THE MURDOCHS are hedging their bets on the next US presidential election. It is another signal of their fear that their power within the media could one day come crashing down with all the force of an irresistible mudslide. 

The younger of Rupert’s two sons, James Murdoch, is quietly throwing money at the Democrats, as well as the Republicans, who his dad has been more than generously supporting since Ronald Reagan was President.

Rupert Murdoch is still seen regularly turning up at candidate parties and fund-raising, but is showing less enthusiasm for the current Republican presidential hopefuls. Some who believed they had his support are beginning to plead more anxiously for his favour, while he has never denied the rumour that he might offer his full support to the likely Democrat candidate, Hillary Clinton.

James Murdoch has donated $2,600 of his own money to the elderly Republican Senate Minority Leader, Mitch McConnell, to help McConnell’s primary election campaign; plus another $2,400 to McConnell’s general election fund. On the other hand James has made donations to no less than five Democrat candidates and a further donation to the Republican Congressional Committee.

Unlike in Australia, where politicians try to hide the back-handed donations they receive, the United States is awash with well-publicised political generosity. The Murdoch involvement seems to have a meaning of its own that smacks of the recent revelations of the Independent Commission Against Corruption (ICAC) in New South Wales, which is where Rupert began to lift his career far beyond the level of the ordinary media magnate and far greater than the level of power once held by his own father and the Packer and the Fairfax families.

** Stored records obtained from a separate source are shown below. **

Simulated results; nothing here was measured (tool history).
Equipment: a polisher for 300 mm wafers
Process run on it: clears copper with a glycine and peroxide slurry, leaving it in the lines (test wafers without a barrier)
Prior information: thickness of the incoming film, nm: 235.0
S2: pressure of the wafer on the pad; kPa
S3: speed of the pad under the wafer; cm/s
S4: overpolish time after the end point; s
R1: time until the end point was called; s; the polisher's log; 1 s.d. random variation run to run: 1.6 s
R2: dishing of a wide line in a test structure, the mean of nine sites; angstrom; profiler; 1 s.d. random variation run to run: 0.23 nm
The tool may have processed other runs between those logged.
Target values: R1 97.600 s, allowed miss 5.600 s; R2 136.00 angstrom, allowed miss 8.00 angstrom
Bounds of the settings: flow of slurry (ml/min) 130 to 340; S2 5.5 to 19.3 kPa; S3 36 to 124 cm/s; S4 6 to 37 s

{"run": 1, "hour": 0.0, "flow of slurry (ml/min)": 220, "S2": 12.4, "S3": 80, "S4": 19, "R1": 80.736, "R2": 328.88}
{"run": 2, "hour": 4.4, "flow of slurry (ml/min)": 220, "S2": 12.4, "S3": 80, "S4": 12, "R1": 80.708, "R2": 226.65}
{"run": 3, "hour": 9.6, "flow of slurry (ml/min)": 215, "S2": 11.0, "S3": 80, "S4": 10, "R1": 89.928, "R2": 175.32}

Both James and Rupert are under pressure as the criminal trials over the Murdoch media in the UK reach towards a conclusion and final verdicts on the actions of Murdoch executives and staff.

If either, or both, Murdochs were to be investigated for their own participation (if any) in the alleged illegal acts in England, the consequences could be serious for both. There are several ways in which they could be tied into offences committed by their staff.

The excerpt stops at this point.